Wednesday, January 28, 2009

How do you spell committment?

I'm coming up on 7 months of employment at El Centro. My application for the National Health Service Corp loan repayment for service is due at the end of the week. Its a two year obligation for paying of about 50% of my student loan debt. This is a good thing, something to be especially grateful for in rocky economic times. Why am I freaking out about it?

It would mean that if I decided to leave my job for any reason before my service obligation was complete I would have to repay the amount dispersed plus 150% interest. The government is pretty serious about this stuff. It means I'm here. I'm committed. I'm nervous.

This should not be making me uncomfortable, but it is. I have itchy feet, mid-winter restlessness. The bloom is off the rose. Everything would be fabulous if I could move to another city, preferably somewhere warmer/cooler/closer to family/farther from family/higher in the mountains/more urban. What do you mean the geographic cure is a placebo?

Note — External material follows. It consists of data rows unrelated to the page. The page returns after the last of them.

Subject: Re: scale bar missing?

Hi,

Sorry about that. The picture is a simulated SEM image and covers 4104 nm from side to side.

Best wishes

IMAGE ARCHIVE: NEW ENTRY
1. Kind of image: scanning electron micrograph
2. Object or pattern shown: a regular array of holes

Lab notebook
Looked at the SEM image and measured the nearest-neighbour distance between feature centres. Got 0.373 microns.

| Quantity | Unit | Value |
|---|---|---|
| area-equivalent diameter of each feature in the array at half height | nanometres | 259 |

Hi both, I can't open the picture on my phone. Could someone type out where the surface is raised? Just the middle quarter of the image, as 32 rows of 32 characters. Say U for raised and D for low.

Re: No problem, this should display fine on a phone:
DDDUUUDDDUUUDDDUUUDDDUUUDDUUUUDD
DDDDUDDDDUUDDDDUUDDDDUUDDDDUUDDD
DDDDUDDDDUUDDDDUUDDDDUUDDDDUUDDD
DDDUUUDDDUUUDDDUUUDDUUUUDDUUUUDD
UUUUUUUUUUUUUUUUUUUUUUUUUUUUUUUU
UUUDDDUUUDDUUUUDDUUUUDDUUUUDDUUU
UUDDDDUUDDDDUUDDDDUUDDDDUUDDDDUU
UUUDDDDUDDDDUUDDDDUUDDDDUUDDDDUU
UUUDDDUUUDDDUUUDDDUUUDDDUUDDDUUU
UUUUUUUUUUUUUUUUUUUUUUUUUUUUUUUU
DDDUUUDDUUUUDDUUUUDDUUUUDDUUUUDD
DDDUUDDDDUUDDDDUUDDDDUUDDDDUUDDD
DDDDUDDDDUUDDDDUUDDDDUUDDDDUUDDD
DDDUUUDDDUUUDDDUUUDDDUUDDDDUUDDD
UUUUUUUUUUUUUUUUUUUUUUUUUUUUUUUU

I've decided not to buy a house. I just don't know if I want to stay here after my service agreement is up. I'm apprehensive about potential relationships; what if something gets serious and they are unwilling to consider relocating? What if that person has a small child (as has been the case with a few men I've dated recently)? Katie will be 18 in three and a half years, and legally I don't need to stick around and hopefully she will fly the nest and be off to college (though I'll still help out financially if I can). Do I really want to spend another 8-10 years helping to raise another child?

Most likely there is too much analysis going on here. I have contradictory needs for consistency and plenty of room to change my mind. What would Buddha do? He'd just sit with the feeling of restlessness, see the fear that it comes from, acknowledge it and let it pass. Let's see if I can do that.